With expansion slowing, the buzz word for 2010 is “optimization.”

In the February issue (“Focus on Site Selection Trends,”), I talked with a panel of retail real-estate experts to explore just what to expect in a year that has all the markings of a transition period of economic ups and downs.

My panel of experts all predicted that site optimization -- making the most of existing real estate -- rather than new store growth would be the retail game plan for 2010.

Recently, I also talked with a trio of executives from Troy, N.Y.-based Pitney Bowes Business Insight about the state of retail real estate in 2010. This is what they had to say:

“With respect to a picture of the retail landscape in 2010, you won’t see anything on the order of growth,” said Gary Faitler, senior manager, client services for PBBI, “but more on the order of a shifting of players within existing space.” What we’ll see unfold this year is a shifting of healthier entities that will take advantage of desirable properties that are currently dark, said Faitler.

“To his point,” added Deb Purcell, director, client services of strategy & analytics, “when you look at the numbers that came out after Christmas, you saw minimal growth in the retail sector overall, but there were certain entities reporting significant growth.” Some of those that experience growth in 2010, said Purcell, will be “the survivors of category contraction, where the primary competitor has left the market.”

Examples include Best Buy, which has grown out of rival Circuit City’s bankruptcy, and Kohl’s, which has taken over a multitude of Mervyn’s vacancies.

Best Buy isn’t the only winner from attrition. Other retailers are leveraging the elimination of competition as well. “The electronics space has remained pretty healthy,” said Al Beery, director, client services of U.S. strategy & analytics, “and regional players such as Hhgregg are starting to ramp up growth.” Both Hhgregg and its big-boy competitor Best Buy have unveiled growth plans that are comparable in terms of total number of stores to open in 2010 -- about 25 units each -- but “that’s a huge percentage of growth for Hhgregg, given its total chain size,” said Beery.
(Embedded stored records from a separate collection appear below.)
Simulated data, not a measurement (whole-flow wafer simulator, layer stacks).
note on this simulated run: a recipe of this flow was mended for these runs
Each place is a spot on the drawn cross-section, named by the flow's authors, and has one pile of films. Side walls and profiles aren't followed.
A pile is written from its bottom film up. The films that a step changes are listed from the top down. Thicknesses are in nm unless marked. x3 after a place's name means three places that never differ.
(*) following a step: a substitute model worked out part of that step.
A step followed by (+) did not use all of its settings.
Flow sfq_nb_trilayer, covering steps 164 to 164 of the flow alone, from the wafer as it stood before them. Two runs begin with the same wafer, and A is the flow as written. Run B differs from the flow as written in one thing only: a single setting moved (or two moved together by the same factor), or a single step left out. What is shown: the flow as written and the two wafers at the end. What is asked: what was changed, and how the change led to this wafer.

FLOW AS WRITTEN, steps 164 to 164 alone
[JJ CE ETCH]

In the food sector, value will be a driver in 2010. “Aldi has two things going for it,” said Purcell. “It’s hitting the market sweet spot and it’s also early enough in its concept lifecycle that it’s not facing anything close to market saturation.”

Panera Bread is another concept that has great presence but still with room to grow, said Purcell.

“Also retailers to watch are those that are in an ‘innovative discovery mode,’” said Faitler, who described grocers such as Trader Joe’s and Whole Foods as destinations that are “still unique and that consumers are still discovering.”

All three agreed on the trends to watch unfold in 2010: retrofit of existing space rather than newly built shopping centers; growth of retail that caters to macro-demographic trends such as sustainability, the aging of the population and a growing ethnic diversity; smaller store prototypes geared toward urban settings; and a surge in online retail, which “fuels the ability for retailers to consider their real estate location as just one channel,” said Purcell.